Ragbag

Tom McDermott left the Lou for the Big Easy eighteen years ago, but he's holding our musical traditions deep in his heart

Jul 17, 2002 at 4:00 am
Tom McDermott may be the best and most accomplished musician from St. Louis you've never heard of. Now based in New Orleans, the jazz musician and composer has just released his fifth record as a leader: Danza, which includes ten duets with the clarinetist Evan Christopher, is the most compelling reason to date you should hear McDermott. Danza is subtitled Tangos, Rags, Choros, Waltzes and a Little Jazz, which suggests the multiplicity of styles the record encompasses. Its sources of inspiration range as far away as Brazil -- choro is a Brazilian genre of syncopated music -- but start close to home in the ragtime of Scott Joplin. On Danza, McDermott and Christopher play two tunes composed by Joplin (who often gigged and briefly lived in St. Louis, as did his publisher, John Stark), and all of their performances evoke Joplin's intense but playful spirit.

McDermott first heard ragtime from his mother, Mary K. McDermott, who played novelty tunes such as Zez Confrey's "Kitten on the Keys" and "Dizzy Fingers," in addition to the works of Chopin and Beethoven, when he was a boy growing up in Kirkwood. He discovered Joplin in the early '70s, thanks to the KWMU-FM show Ragophile, hosted by pre-eminent St. Louis ragtime historian Trebor Tichenor, who's also recorded several CDs of piano rags. Ragophile also introduced McDermott to the music of Jelly Roll Morton, whose "Mamanita" is one of the twelve tunes on Danza. McDermott would soon be playing this music on the Goldenrod Showboat during its annual festival of ragtime and traditional jazz. It was where he first performed, at the age of 15, and he describes it as "a very formative experience."

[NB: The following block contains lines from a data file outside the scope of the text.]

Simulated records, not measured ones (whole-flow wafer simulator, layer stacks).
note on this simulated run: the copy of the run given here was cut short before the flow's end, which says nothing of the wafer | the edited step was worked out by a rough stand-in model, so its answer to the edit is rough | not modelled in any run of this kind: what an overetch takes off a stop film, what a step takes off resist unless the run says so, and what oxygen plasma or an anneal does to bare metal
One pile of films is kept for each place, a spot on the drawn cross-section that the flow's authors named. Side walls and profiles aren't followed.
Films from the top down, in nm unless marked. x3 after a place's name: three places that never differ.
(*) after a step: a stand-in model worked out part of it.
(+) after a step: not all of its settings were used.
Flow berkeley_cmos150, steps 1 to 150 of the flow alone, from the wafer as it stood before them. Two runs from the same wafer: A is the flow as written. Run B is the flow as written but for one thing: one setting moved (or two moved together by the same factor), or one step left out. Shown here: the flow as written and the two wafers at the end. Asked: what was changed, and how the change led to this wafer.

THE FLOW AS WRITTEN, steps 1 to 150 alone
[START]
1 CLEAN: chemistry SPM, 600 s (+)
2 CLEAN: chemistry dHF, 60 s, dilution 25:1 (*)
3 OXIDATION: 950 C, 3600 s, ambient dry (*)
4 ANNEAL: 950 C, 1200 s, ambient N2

Morton is one of three early New Orleans composers covered on Danza; Louis Moreau Gottschalk and Sidney Bechet are the others. But McDermott would be drawn physically to New Orleans by a very different, latter-day Crescent City genius of the keys: James Booker. "Around 1982, a New Orleans friend living in St. Louis hipped me to Booker," he remembers, "and I went completely ape over him." Booker died before McDermott moved to his city in 1984, but the scene down there offered him many other inspirations and opportunities, which, among other things, sent him even farther south.

"The Latin tinge is in a lot of music here," McDermott says of New Orleans. "I got hip to Brazilian music around 1986 and went to Brazil for the first time in 1989." Gigging in Brazil deepened his sense of the connections between choro and ragtime as he heard musicians down there playing both forms. A subsequent trip to Paraguay in 2001 with New Orleans reedman Tim Laughlin would prompt McDermott to arrange a waltz by Paraguayan master Agustín Barrios, "Valse #4," which appears on Danza as a solo piano performance. McDermott also takes a solo flight on "Atrapado," his own composition in the Argentine mode of the tango.

"I see myself as a jazzman who is exploring, as many jazzmen are these days, musics tangential to jazz," McDermott says. "A lot of jazzmen are bored by playing the standards. The difference is, I'm basically a trad player, and most trad players aren't adventurous; that's why they play trad, in part."

His adventurous approach toward tradition includes a playful affection for it. You feel this even in his straight-ahead performances on Danza, but it really rules his 1999 release Louisianthology. St. Louisans who have a penchant for tongue-in-cheek music -- those who've done time with the Brain Sandwich show on KDHX or who miss the goof-country band Rugburn -- should eat up this romp through New Orleans traditions, which includes a strut-piano number called the "Copacetic Boogie" and "When the Saints Go Marching In" arranged for synthesizer, tabla and congas. (The latter sounds as if the saints are marching into the sunset of a funky Bollywood film.)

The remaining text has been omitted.